Public opposition to Israeli concessions on the Golan Heights mounted this week as Prime Minister Yitzhak Rabin reiterated readiness to give up parts of the strategic heights in exchange for peace with Syria.
Thousands of demonstrators at Ben-Gurion Airport chanted “Rabin is a traitor” and carried placards claiming Israeli sovereignty over the Golan to convey a message to Israeli negotiators departing Sunday for Washington to resume peace talks after a 10-day recess.
Itamar Rabinovich, head of Israel’s negotiating team with Syria, was handed a letter by right-wing Knesset members but refused to comment on its contents beyond telling reporters he was carrying out the instructions of the government.
The demonstration was part of wider public action planned by the Golan lobby, amid growing debate over the fate of the plateau overlooking northern Galilee.
Knesset member Rafael Eitan of the right-wing opposition Tsomet party told reporters on the Golan there would never be peace with the Arabs and that the most Israel could hope for was a non-aggression treaty.
He was touring the heights Sunday with other members of the Knesset who support continued Israeli control of the Golan as an expression of solidarity with the 13,000 settlers in the region.
The issue has divided the Labor camp’s own kibbutz movement, triggered controversy over the intentions of the late Prime Minister Menachem Begin in respect to the area and prompted a halachic controversy over the measure of sanctity to be accorded the territory.
Within the Labor-affiliated settlement sector, the United Kibbutz Movement last week endorsed government policy on the Golan. Countering, members of kibbutzim on the heights circulated a petition over the weekend calling on the movement to take a stand opposing territorial compromise on the Golan.
Concern that the issue could divide the kibbutz movement was expressed by Moshe Peled, of Kibbutz Beit Hashita, a Tsomet Knesset member and a member of the kibbutz movement’s central committee.
Perceptions of Begin’s view of the Golan’s future received sharply different expression as both sides sought support for their views in those of Likud’s undisputed ideological leader.
Begin’s longtime personal secretary, Yehiel Kadishai, said the late prime minister had been opposed to any withdrawal from the Golan.
Kadishai was responding to a claim that Begin left the door open for negotiations with the Syrians by refraining from imposing Israeli sovereignty on the area in drawing up the Golan Law 13 years ago.

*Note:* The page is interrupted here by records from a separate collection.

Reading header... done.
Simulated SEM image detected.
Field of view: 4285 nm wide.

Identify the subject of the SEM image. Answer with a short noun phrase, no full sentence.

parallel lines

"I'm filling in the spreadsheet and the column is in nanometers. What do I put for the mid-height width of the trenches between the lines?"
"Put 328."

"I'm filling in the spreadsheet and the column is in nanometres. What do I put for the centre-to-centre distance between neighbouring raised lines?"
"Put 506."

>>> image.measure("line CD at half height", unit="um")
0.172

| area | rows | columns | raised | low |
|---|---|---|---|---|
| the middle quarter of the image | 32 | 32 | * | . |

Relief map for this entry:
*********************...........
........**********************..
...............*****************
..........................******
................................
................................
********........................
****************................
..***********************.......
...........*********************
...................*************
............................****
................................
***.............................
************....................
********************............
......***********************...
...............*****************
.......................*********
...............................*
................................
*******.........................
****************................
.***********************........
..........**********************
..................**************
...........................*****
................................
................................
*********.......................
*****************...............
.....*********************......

Police Minister Moshe Shahal of Labor said that by this action, Begin left a window open for territorial compromise.
But Begin associates and right-wing leaders denied this interpretation.
Former Prime Minister Yitzhak Shamir, in a telephone interview from Moscow, where he was on a visit, said the longtime Likud leader would never have given up any territory in the Golan.
Geula Cohen, former Knesset member for the right-wing Tehiya party, said Begin had told her party the Golan Law was intended to prevent Israel’s withdrawal from the Golan “ever.”
Moreover, the late premier intended to extend Israeli law to the West Bank as well in the absence of progress in talks with the Palestinians, five years after the signing of the Camp David accords, Cohen said.
However, the parliamentary record shows that Begin in 1981 told the Knesset the Golan Law did not mean the annexation of the Golan and that it would not prevent negotiations with the Syrians “once they are ready to negotiate.”
At the time Begin was responding to Amnon Rubinstein of the center-left Shinui party, who is today minister of energy and infrastructure.
Rabbinical leaders are at odds as well over the Golan.
Rabbi Shlomo Goren, a former chief rabbi, said over the weekend that the Golan is not part of the biblical Land of Israel and there is therefore no obligation to keep it.
Moreover, Syria represents the one real threat to Israel, said Rabbi Goren. “Anyone who dreams he will make peace with the entire world and not return the Golan in return for peace with Syria is leading the people astray,” he said.
But Rabbi Shaul Israeli, the head of Yeshivat Harav in Jerusalem, disagreed, saying there are several levels of sanctity in the Land of Israel. The Golan is not as sacred as other areas, he said, but it is still part of the country and should not be given up.
Moreover, yielding the Golan would have implications for other, more sacred areas of the land. Even Jordan is part of the settlement map of the people of Israel, he said.
Judging by political movement on the ground, the heated debate is premature.
Rabin met over the weekend with the heads of the Israeli negotiating teams and reportedly gave them no new instructions, certainly none that would mean any withdrawal from the Golan soon.
The prime minister reportedly wants a clear Syrian response on President Hafez Assad’s concept of peace with Israel before Jerusalem discloses what it is prepared to give up.
An idea raised unofficially here of leasing the land from Syrians was rejected outright over the weekend by Syrian Foreign Minister Farouk al-Sharaa, who dismissed it as “ridiculous and silly.”
The feeling in Jerusalem as negotiators prepared to resume talks in Washington was that clarification of questions from the other side should be followed by raising the level of talks to that of foreign ministers or, alternatively, that a Camp David-style meeting should be convened, with active American mediation.